The NHL announced yesterday the cancellation of the 2012-2013 season through October 24. A total of 82 games were scheduled between the official start of the regular season (October 11) and the 24th, meaning we’re missing out on some serious ice time.
The NHL posted in a brief notice yesterday afternoon:
“The cancellation was necessary because of the absence of a Collective Bargaining Agreement between the NHL Players’ Association and the NHL.”
The NHL and NHLPA had met on several occasions over the weekend, sparking the first formal negotiations since the lockout began on September 16. While most reports from the scene of the talks held in New York were that the two sides did not discuss the core economic issues that screeched progressive CBA negotiations to a halt in the weeks leading up to the deadline, it is clear now that we are no closer to an agreement or a hockey season.
Why make this call now? Why 82 games?
Only a few days before the previously scheduled start of the season, the NHL is using every play it has to motivate hasty negotiations in their favor. By canceling almost an entire month of regular season match-ups right off the bat, the owners are clenching their fists right in the union’s face, daring it to fight, or give up.
The players’ union is (at least in their public statements) remaining steadfast and committed to not wavering under their described bullying by the NHL. Executive Director of the NHLPA had this to say in his statement yesterday:
“The decision to cancel the first two weeks of the NHL season is the unilateral choice of the NHL owners. If the owners truly cared about the game and the fans, they would lift the lockout and allow the season to begin on time while negotiations continue. A lockout should be the last resort in bargaining, not the strategy of first resort. For nearly 20 years, the owners have elected to lock-out the players in an effort to secure massive concessions. Nevertheless, the players remain committed to playing hockey while the parties work to reach a deal that is fair for both sides. We hope we will soon have a willing negotiating partner.”
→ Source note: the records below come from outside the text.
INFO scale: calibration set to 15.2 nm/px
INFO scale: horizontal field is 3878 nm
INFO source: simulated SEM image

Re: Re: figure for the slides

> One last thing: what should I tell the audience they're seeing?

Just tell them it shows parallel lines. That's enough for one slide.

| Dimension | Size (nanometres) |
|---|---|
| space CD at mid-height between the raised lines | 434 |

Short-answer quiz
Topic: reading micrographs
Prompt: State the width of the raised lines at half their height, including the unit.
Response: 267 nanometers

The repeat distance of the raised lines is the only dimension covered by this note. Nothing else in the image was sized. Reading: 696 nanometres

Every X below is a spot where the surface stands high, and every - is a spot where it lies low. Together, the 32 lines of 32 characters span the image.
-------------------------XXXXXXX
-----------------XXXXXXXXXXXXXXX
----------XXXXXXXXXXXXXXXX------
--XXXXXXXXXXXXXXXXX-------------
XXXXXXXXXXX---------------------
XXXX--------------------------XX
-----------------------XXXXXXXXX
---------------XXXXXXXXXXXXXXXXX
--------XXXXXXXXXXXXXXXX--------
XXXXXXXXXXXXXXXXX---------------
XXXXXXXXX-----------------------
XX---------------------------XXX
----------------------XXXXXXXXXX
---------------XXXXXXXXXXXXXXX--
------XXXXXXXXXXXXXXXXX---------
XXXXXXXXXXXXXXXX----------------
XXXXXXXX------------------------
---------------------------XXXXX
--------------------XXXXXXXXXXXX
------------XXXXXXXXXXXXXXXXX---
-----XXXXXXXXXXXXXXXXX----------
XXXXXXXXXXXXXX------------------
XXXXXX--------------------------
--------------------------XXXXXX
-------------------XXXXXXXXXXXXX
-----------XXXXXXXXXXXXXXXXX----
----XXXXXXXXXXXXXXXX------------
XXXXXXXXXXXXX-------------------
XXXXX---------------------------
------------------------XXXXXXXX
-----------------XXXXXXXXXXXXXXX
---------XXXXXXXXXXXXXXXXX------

Regardless, this latest move by the NHL sets us up for a pattern of new deadlines and premature schedule cuts in an effort to use the lockout in exactly the way Fehr stated: a strategy.
Let’s not forget NHL Commissioner Gary Bettman’s earlier promise to cancel the 2013 Winter Classic event if no agreement is reached by November. As long as the NHL has the power to create it’s own deadlines and hold the power of a lockout over the union’s head, they will always have the upper hand in “negotiations,” if that’s what we’re still calling them at this point.
I can understand the NHL’s motivations in trying to move things along, they are losing millions in this arrangement as well, but I can’t wrap my head around how impromptu deadlines and game cancellations can help healthy and productive discussions for a new Collective Bargaining Agreement.